World Teachers’ Day is held annually on October 5, the anniversary of the signing of UNSECO/ILO (United Nations Educational, Scientific and Cultural Organization/International Labour Organization) 1966 recommendation concerning the status of teachers. This recommendation addresses teachers’ rights worldwide. This year’s theme is “Teaching in Freedom, Empowering Teachers.”
This day not only celebrates teachers and their accomplishments, but it also is a vehicle to address challenges in the profession such as the global teacher shortage. UNESCO Institute of Statistics reports, “The world needs 69 million teachers if we are to achieve universal primary and secondary education by 2030.”

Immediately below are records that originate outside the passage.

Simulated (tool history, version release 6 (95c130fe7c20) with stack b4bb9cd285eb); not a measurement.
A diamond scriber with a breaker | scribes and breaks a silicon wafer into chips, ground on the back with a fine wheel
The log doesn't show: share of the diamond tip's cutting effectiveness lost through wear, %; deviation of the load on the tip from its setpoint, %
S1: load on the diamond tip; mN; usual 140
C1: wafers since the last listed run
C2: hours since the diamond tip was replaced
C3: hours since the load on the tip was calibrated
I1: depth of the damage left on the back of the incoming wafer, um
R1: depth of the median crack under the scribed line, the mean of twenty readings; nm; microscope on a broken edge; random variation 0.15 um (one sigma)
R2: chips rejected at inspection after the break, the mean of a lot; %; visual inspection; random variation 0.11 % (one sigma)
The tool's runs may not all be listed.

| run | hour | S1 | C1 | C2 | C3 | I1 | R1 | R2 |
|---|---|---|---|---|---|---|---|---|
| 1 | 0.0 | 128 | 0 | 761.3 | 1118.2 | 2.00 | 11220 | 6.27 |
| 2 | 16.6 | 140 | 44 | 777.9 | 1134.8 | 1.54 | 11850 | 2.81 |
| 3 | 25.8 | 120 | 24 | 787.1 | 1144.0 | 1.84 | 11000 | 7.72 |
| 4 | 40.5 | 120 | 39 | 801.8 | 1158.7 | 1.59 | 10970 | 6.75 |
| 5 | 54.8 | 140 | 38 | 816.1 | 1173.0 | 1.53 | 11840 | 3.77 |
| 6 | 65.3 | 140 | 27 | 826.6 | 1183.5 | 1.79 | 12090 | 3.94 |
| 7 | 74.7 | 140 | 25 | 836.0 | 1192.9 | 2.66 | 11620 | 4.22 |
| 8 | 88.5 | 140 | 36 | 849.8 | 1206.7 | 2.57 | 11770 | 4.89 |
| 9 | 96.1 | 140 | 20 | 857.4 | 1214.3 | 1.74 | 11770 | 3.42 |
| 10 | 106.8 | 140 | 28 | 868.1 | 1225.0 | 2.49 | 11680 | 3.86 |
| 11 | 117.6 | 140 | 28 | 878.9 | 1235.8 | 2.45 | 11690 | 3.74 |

I believe this year’s theme is spot on and is key to addressing the teacher shortage, but we also need to focus on retaining teachers currently in the profession. We cannot focus on recruiting more teachers if we don’t address why current teachers are fleeing the profession. Yes, money matters and teachers need a livable wage, but money is not the only reason teachers are leaving, lack of freedom and lack of empowerment are.
Although teachers are referred to as professionals, many times they are treated like dummies who have no knowledge to bring to the table. “Mrs. Smith, teach from this book on this day, ask these questions, and administer this test and have the results in the gradebook by five p.m.” Our creativity is killed by curriculum planned even before we meet our unique students and since our district paid thousand of dollars for a consultant to tell us what to teach, we better not question it.
My question to educational leaders is, “How are you empowering your educators and giving them freedom to implement what they have been trained to do?” Many of my friends will say, “There is no way I could be a teacher.” I know I’m not the only teacher who has heard this. Since many people make that proclamation, this means they are not willing to take the place of the educators who are leaving. We have to do better to support our current educators while we are recruiting new educators to the profession.
One way you can support educators is to encourage them. If there is an educator who has made a difference in your life, reach out to him or her and write a letter. That piece of encouragement just might keep that teacher in the classroom a little longer while our educational leaders loosen the reins and give teachers more freedom, more respect and more power.